''When a man is tired of London he is tired of life," wrote Dr Johnson. But I just find London perplexingly variegated. Within five minutes of my house, for example, I can be within either one of two communities: I'll call them "Up the Hill" and "Down the Hill". Up the Hill is largely Georgian and pretty, Down the Hill Edwardian and less so. Down the Hill is much more ethnically varied, and the name of an eating house there, "the Worker's Cafe", is just about plausible, even though, this being London, a flat Down the Hill will still cost more than £200,000. Up the Hill, a flat of the same size could cost twice as much.
Up the Hill, a can of beans costs 57p; Down the Hill, a can of beans costs 39p. Up the Hill, if you want your double duvet dry-cleaned, it will cost you £17; Down the Hill, it will cost you "about £8". Up the Hill, five Villiger cigars cost £9.45; Down the Hill, they cost £6.79. And from these facts comes my great insight about my local area: the ideal thing would be to live Up the Hill, but do all your shopping Down the Hill.
Up the Hill, I calculate, the average number of televisions in the half-dozen or so pubs is just under one. Down the Hill, one pub has seven televisions in one room alone, and they are all always on. Indeed, I think it is impossible to turn one on without turning them all on. Up the Hill, the old red phone booths have been retained; Down the Hill, they have the new ones, currently decorated with enormous adverts for the exciting Queen musical, We Will Rock You. Up the Hill, the Church of England church has a discreet notice speaking sotto voce of service times and coffee mornings. Down the Hill, there's a large, slightly outdated poster at the front of the church parodying Lord of the Rings. "Lord of the Kings -", it says, "see the big feature this Christmas".

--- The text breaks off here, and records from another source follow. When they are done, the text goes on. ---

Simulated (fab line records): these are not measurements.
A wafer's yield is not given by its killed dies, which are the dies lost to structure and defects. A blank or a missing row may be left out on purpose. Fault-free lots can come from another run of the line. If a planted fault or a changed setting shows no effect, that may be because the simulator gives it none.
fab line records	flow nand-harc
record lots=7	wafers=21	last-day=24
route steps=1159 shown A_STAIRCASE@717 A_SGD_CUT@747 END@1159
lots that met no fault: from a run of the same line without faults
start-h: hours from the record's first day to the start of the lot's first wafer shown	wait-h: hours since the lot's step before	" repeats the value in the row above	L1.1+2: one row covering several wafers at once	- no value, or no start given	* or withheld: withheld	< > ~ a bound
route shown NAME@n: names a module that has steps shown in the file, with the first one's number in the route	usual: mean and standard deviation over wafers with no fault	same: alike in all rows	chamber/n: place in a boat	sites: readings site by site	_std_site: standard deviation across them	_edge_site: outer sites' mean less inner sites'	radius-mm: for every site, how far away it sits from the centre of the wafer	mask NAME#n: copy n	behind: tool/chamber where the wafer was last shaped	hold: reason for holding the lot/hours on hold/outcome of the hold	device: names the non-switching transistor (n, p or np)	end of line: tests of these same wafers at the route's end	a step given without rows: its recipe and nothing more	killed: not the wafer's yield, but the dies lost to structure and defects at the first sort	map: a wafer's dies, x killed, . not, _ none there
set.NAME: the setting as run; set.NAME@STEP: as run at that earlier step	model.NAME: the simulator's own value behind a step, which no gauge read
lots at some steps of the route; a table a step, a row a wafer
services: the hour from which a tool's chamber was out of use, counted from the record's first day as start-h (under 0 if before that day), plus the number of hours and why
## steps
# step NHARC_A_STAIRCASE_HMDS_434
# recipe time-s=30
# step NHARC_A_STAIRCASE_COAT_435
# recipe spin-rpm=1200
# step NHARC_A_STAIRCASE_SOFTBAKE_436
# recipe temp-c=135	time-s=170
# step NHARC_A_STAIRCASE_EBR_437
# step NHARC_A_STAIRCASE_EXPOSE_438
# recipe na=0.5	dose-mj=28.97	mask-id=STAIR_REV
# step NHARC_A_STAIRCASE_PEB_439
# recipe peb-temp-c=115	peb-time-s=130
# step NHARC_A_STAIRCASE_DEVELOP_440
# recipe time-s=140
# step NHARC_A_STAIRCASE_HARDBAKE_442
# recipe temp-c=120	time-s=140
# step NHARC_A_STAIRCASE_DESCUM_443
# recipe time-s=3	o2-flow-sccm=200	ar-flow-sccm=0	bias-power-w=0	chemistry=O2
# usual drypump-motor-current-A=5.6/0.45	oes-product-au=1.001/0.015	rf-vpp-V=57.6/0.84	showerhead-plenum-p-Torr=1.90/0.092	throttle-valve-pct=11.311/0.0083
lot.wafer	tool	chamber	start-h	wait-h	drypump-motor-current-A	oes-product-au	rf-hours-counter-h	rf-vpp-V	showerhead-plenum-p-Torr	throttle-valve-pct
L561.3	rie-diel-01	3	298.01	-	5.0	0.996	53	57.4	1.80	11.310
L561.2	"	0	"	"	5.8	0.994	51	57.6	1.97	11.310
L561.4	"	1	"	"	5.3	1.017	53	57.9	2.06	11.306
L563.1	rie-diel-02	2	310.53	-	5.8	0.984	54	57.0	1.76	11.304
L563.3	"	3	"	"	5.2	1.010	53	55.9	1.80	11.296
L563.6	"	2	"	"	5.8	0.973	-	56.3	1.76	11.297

There's a strong conservation movement Up the Hill. Any new business seeking to set up there is subjected to close vetting by local committees and then, invariably, rejected.
In terms of street furniture and signage, Down the Hill serves as a perfect encapsulation of the nightmares of the civic-minded people Up the Hill. Down the Hill, there's a garish KFC directly over the road from an equally garish Smoky Hill Chicken ("The taste of the open range"). In the middle of the pavement Down the Hill, there's also a turquoise plastic portable lavatory. It has a telephone number on the side, presumably so that you can call and complain about it. Up the Hill, there's a public lavatory that's cleaned every day by a lady with a perm.
There are far more cautionary notices Down the Hill. At the entrance to the park, for example, there's one reading "No Motorbikes". Up the Hill, that would be taken as tantamount to libel ("As if we would ride motorbikes through the park . . . I mean, really"). One newsagent Down the Hill has a sign: "No reading from the top shelf." Up the Hill, the problem doesn't arise because no newsagent's has a top shelf. Well, not in the metaphorical sense. Instead, those taking that furtive glance upwards so characteristic of men entering a newsagent's would be disappointed to see the likes of This England, Art Review, History Today and so on, although I suppose it might be possible to order some titillating material. I dream of going into an Up the Hill newsagent's and hearing an RP voice say: "I'd like to take the History Today each month and, er . . . Knave."
Sample shop-window advert from Up the Hill: "Writer seeks apartment." Sample advert from the Down the Hill: "MASSAGE. International Girls For A Touch of Class." I don't know about Dr Johnson but, from what I understand, James Boswell would probably have approved of that, at least.